Amazon's Dynamo - Highly Available Key Store

This post is part of a series of posts relating to distributed system design that I'm completing as part of my Computer Science MS program at BYU.

Amazon's Dynamo is a key-value storage system used internally at Amazon. It provides high-speed simple storage at extremely high levels of availability. The paper is available online.

In addition to describing the Dynamo system, this paper is an excellent resource for issues relevant to system design. I've selected a few of the topics mentioned in the paper, with some comments on each.

Symmetric Nodes

Dynamo clusters have two basic duties. Each read or write has a coordinating server, and each read and write uses several storage servers. Rather then form Dynamo into a 2 layer system with a layer of coordinators and a layer of storage servers, they formed the servers to perform both the coordination services and storage services. They cite simplified system provisioning and maintenance as their reasons for this choice.

This design does make scaling a little easier, as deploying a node adds resources to both services, but I think it applies so well here because of the predictable levels of work and the constant ratio between each of the services. An increase in requests will increase work for both the coordination services and the storage services, and adding additional servers will support both services to approximately the same degree.

In a system where the processing at each layer is highly variable, this strategy could result in an unbalanced situation, where launching more servers will only support one of the services. As always, considering the characteristics of the service will guide the proper solution.

Dynamically Scaling Under Load

Throughout the paper, they discuss the requirement that the system be capable of adding and removing nodes under load without impacting the external performance of the system. They noted that their first design required significant background processing, and they had to develop systems to carefully monitor and control the processing power consumed by the background services.

This issue is a sneaky one, because serving requests must continue during the process of re-distributing data and processing assignments. They mentioned some changes they made to reduce the background processing required, which allowed them to devote more processing time to serving requests.

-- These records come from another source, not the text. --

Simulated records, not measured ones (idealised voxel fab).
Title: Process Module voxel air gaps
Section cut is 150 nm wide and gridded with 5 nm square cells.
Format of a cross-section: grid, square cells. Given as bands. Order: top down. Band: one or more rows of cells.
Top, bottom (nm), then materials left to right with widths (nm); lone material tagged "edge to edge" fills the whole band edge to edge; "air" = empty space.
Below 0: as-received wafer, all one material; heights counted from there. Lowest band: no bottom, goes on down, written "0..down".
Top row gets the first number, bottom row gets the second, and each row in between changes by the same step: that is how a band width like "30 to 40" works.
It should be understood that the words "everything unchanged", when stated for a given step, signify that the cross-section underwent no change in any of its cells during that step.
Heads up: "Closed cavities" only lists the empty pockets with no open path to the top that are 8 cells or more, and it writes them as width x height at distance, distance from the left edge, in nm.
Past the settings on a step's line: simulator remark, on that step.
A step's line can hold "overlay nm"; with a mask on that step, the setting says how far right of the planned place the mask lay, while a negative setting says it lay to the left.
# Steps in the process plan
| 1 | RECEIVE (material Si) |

Nearly every service will have background processing of some kind, and setting these services to be 'kind' to the performance of requests will help improve performance when the system comes under load.

Eventual Consistency

Dynamo (and several of the public Amazon Web Services) follow an eventually consistent model. By relaxing consistency, they can offer greater levels of availability and speed. Near the end of the paper, they reveal that 99.94% of the read requests had no artifacts of this relaxed requirement.

Their design leaves the process of conflict resolution to the client, which allows a resolution process specific to the nature of the data. Allowing the most recent write to win will work in many situations, and is easy to resolve. Under more specific requirements, the client may want to combine the conflicting data. Fortunately, passing the resolution buck to the client allows each application to resolve this issue in whatever way is appropriate. (CouchDB follows this same principle.)

Eventual consistency forces the consideration of failure; when it fails, how hard is it to recover? Understanding the consequences of failure can allow proper tuning of the system, as well as guide resolution processes.

Smart Clients

The paper describes two methods for distributing requests to the nodes in the cluster: load balancers and smart clients.

Load balancers are a common solution, and are considered standard fare in most systems. They forward inbound requests evenly among nodes, and then return the node's response to the client. Most large websites use load balancers to serve traffic, enabling many servers to act like one.

Smart clients are a powerful tool that can provide the same levels of fail over at increased speeds. If the client is programmable, then it can choose the server to ask itself, and eliminate the need for a load balancer. It chooses it's node according to embedded logic, and will also fail over to a different node if the first one does not respond. The clients must be 'smart' enough to discover cluster nodes and handle failure gracefully. In a load balanced configuration, these tasks are performed by the load balancer.

Smart Dynamo clients poll a random cluster node every 10 seconds to retrieve a list of nodes. The clients will also retrieve a new list if they detect a failure situation.

In many applications of smart clients, an update frequency of 10 seconds is far too fast and can be reduced to match the speed of adding or removing nodes. Smart clients can also choose cluster nodes based on network speed, allowing easy geographic load balancing.

The speed gains measured through the user of smart clients is remarkable. response times were more then 50% shorter as a result of removing the load balancer from the picture.

Thoughts

Each of these concepts, and others in the paper, can be applied to a wide variety of systems. I'm grateful to the Amazon team that published this paper, and I'm grateful for the insight it provides.

smart clients - improved performance by half by removing the load balancer. they polled frequently 10s for server lists, could be much longer. smart polling on failure.